When trying to sell your product or service, the value that it provides to your customer is essential. The problem is that the true value is largely irrelevant — it’s all about the value that your customer perceives.
The idea of Exchange Theory is that the perceived value of an item must be more than the perceived cost of that item. I heard David Salyers speak recently (he’s the former VP of Marketing at Chick Fil-A), and he summed it up nicely:
Customers want a value imbalance in their favor.

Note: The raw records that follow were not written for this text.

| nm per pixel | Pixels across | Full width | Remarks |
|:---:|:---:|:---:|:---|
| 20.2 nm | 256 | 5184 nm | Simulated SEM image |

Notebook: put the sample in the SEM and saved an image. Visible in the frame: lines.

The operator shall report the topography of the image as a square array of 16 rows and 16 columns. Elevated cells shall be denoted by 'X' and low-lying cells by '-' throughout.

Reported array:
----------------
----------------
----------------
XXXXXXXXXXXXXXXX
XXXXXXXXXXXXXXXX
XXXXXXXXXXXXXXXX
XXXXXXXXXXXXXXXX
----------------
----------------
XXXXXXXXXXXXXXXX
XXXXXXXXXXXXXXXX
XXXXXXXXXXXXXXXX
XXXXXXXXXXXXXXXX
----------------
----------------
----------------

Value and cost are subjective
It’s easy to think of money when it comes to cost, but both value and cost can be seen in a variety of ways:
When we’re building a website for a client, their main cost is financial. However, it’s also going to take a good bit of time on their part, and that certainly weighs heavily into their decision as well.
The $5 bottle of Coke
Situations can matter a lot too. Years ago, our family spent a very hot day walking around parts of Stone Mountain. At some point we stumbled upon a tiny gift shop, and we were parched. They had a cooler with normal 20oz bottles of Coke, but they sold for $5/ea. That was $20 for the four of us, and it was the easiest money I ever spent. We were so hot and thirsty that the value of those Cokes was sky high.
Whatever it is that you’re trying to sell, you have two levers you can play with. You can work to make the perceived value higher, or make the perceived cost lower. As long as customers perceive things as being imbalanced in their favor, you’ll win.